A man so honourable that it cost him his job, so brave that he stood up against the Prime Minister when others didn’t dare to, a judge so fair that he did not think of the consequences when he stood for the right decision.

The man in context is Hans Raj Khanna, legendary judge of the Supreme Court of India during 1967-77. He stood for all the qualities required of a judge and his admirable courage is something which has made him immortal in everyone’s memories.

Khanna was born in Amritsar, Punjab in 1912, the son of lawyer and freedom fighter Sarb Dyal Khanna. The family hailed from a trading tradition, but Hans’s father had become a leading lawyer and later, the mayor of Amritsar. Hans’s mother died at a young age, and the household was run by his grandmother. Khanna took interest in law from an early age and did complete his schooling from DAV High School, Amritsar.

After completing his schooling from D.A.V. High School, Amritsar (1918–1928), He studied at the Hindu College, Amritsar and Khalsa College, Amritsar, graduating with a Bachelor of Arts, before joining the Law College, Lahore (1932–1934). He married Uma Mehra in 1934 at the age of 22. After completing his graduation in law, he practised law primarily in Amritsar, dealing mainly with civil cases and soon gathered a large practice which he maintained till his elevation to the bench in 1952.

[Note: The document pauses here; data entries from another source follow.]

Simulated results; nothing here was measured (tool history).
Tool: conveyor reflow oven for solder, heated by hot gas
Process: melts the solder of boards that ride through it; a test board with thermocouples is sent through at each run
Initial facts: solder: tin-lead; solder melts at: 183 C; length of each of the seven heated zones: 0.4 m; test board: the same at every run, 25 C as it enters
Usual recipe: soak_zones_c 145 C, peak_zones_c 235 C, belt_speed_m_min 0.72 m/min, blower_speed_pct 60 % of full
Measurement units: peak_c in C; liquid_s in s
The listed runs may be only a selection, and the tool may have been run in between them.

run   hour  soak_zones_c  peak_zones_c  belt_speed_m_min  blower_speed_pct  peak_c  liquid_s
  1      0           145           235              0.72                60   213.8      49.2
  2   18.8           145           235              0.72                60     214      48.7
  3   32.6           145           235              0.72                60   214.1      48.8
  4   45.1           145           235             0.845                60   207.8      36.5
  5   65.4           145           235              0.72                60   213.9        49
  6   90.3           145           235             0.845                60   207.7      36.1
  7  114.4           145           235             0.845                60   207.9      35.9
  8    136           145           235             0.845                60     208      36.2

He had given many life changing decisions in his life but the one thing that we admire him for the most is his stand in the Habeas Corpus case (ADM Jabalpur vs Shivkant Shukla) during Indira Gandhi’s emergency, what is considered to be the darkest hour in Indian democracy.

About ADM Jabalpur case

Justice Khanna is renowned for his courage and independence during the period that has been called the darkest hour of Indian democracy, during the Indian Emergency (1975-1977) of Indira Gandhi.

The emergency was declared when Justice Jagmohanlal Sinha of the Allahabad High Court invalidated the election of Indira Gandhi to the Lok Sabha in June 1975, upholding charges of electoral fraud, in the case filed by Raj Narain.

In an atmosphere where a large number of people had been detained without trial under the repressive Maintenance of Internal Security Act (MISA), several high courts had given relief to the detainees by accepting their right to habeas corpus as stated in Article 21 of the Indian constitution. This issue was at the heart of the case of the Additional District Magistrate of Jabalpur v. Shiv Kant Shukla, popularly known as the Habeas Corpus case, which came up for hearing in front of the Supreme Court in December 1975. Given the important nature of the case, a bench comprising the five seniormost judges was convened to hear the case.

During the arguments, Justice Khanna at one point asked the Attorney General Niren De: “Life is also mentioned in Article 21 and would Government argument extend to it also?”. He answered, “Even if life was taken away legally, courts are helpless”.

The bench opined in April 1976, with the majority deciding against habeas corpus, permitting unrestricted powers of detention during emergency. Justices A. N. Ray, P. N. Bhagwati, Y. V. Chandrachud, and M.H. Beg, stated in the majority decision:

In view of the Presidential Order [declaring emergency] no person has any locus to move any writ petition under Art. 226 before a High Court for habeas corpus or any other writ or order or direction to challenge the legality of an order of detention.

Justice Beg even went on to observe: “We understand that the care and concern bestowed by the state authorities upon the welfare of detenues who are well housed, well fed and well treated, is almost maternal.”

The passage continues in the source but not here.